Right, I think I meant "last descriptor" :)

>
>>> +			prev = i;
>>> +			i++;
>> It looks to me prev is always i - 1?
> No. prev will be (vq->vring_packed.num - 1) when i becomes 0.

Right, so prev = i ? i - 1 : vq->vring_packed.num - 1.

>
>>> +			if (!indirect && i >= vq->vring_packed.num) {
>>> +				i = 0;
>>> +				vq->wrap_counter ^= 1;
>>> +			}
>>> +		}
>>> +	}
>>> +	for (; n < (out_sgs + in_sgs); n++) {
>>> +		for (sg = sgs[n]; sg; sg = sg_next(sg)) {
>>> +			dma_addr_t addr = vring_map_one_sg(vq, sg, DMA_FROM_DEVICE);
>>> +			if (vring_mapping_error(vq, addr))
>>> +				goto unmap_release;
>>> +
>>> +			flags = cpu_to_virtio16(_vq->vdev, VRING_DESC_F_NEXT |
>>> +					VRING_DESC_F_WRITE |
>>> +					VRING_DESC_F_AVAIL(vq->wrap_counter) |
>>> +					VRING_DESC_F_USED(!vq->wrap_counter));
>>> +			if (!indirect && i == head)
>>> +				head_flags = flags;
>>> +			else
>>> +				desc[i].flags = flags;
>>> +
>>> +			desc[i].addr = cpu_to_virtio64(_vq->vdev, addr);
>>> +			desc[i].len = cpu_to_virtio32(_vq->vdev, sg->length);
>>> +			desc[i].id = cpu_to_virtio32(_vq->vdev, head);
>>> +			prev = i;
>>> +			i++;
>>> +			if (!indirect && i >= vq->vring_packed.num) {
>>> +				i = 0;
>>> +				vq->wrap_counter ^= 1;
>>> +			}
>>> +		}
>>> +	}
>>> +	/* Last one doesn't continue. */
>>> +	if (!indirect && (head + 1) % vq->vring_packed.num == i)
>>> +		head_flags &= cpu_to_virtio16(_vq->vdev, ~VRING_DESC_F_NEXT);
>> I can't get the why we need this here.
> If only one desc is used, we will need to clear the
> VRING_DESC_F_NEXT flag from the head_flags.

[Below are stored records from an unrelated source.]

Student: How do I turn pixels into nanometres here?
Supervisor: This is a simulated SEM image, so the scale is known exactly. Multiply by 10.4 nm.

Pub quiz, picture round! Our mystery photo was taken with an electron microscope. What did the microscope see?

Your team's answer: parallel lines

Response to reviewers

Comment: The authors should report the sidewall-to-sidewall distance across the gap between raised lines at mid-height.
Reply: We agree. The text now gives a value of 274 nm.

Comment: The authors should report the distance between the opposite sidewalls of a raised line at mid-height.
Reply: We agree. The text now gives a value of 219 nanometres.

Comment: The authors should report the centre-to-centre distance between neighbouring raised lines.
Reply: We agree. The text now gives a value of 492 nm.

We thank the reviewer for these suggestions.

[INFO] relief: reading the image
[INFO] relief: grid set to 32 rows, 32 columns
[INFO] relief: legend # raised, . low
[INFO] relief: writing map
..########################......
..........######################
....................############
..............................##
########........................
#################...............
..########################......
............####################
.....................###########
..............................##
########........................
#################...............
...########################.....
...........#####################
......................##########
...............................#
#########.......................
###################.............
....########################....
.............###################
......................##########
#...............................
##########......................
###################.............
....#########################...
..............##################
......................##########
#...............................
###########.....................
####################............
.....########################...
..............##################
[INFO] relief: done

Yes, I meant why following desc[prev].flags won't work for this?

>
>>> +	else
>>> +		desc[prev].flags &= cpu_to_virtio16(_vq->vdev, ~VRING_DESC_F_NEXT);
>>> +
>>> +	if (indirect) {
>>> +		/* FIXME: to be implemented */
>>> +
>>> +		/* Now that the indirect table is filled in, map it. */
>>> +		dma_addr_t addr = vring_map_single(
>>> +			vq, desc, total_sg * sizeof(struct vring_packed_desc),
>>> +			DMA_TO_DEVICE);
>>> +		if (vring_mapping_error(vq, addr))
>>> +			goto unmap_release;
>>> +
>>> +		head_flags = cpu_to_virtio16(_vq->vdev, VRING_DESC_F_INDIRECT |
>>> +					     VRING_DESC_F_AVAIL(wrap_counter) |
>>> +					     VRING_DESC_F_USED(!wrap_counter));
>>> +		vq->vring_packed.desc[head].addr = cpu_to_virtio64(_vq->vdev, addr);
>>> +		vq->vring_packed.desc[head].len = cpu_to_virtio32(_vq->vdev,
>>> +				total_sg * sizeof(struct vring_packed_desc));
>>> +		vq->vring_packed.desc[head].id = cpu_to_virtio32(_vq->vdev, head);
>>> +	}
>>> +
>>> +	/* We're using some buffers from the free list. */
>>> +	vq->vq.num_free -= descs_used;
>>> +
>>> +	/* Update free pointer */
>>> +	if (indirect) {
>>> +		n = head + 1;
>>> +		if (n >= vq->vring_packed.num) {
>>> +			n = 0;
>>> +			vq->wrap_counter ^= 1;
>>> +		}
>>> +		vq->free_head = n;
>> detach_buf_packed() does not even touch free_head here, so need to explain
>> its meaning for packed ring.
> Above code is for indirect support which isn't really
> implemented in this patch yet.
>
> For your question, free_head stores the index of the
> next avail desc. I'll add a comment for it or move it
> to union and give it a better name in next version.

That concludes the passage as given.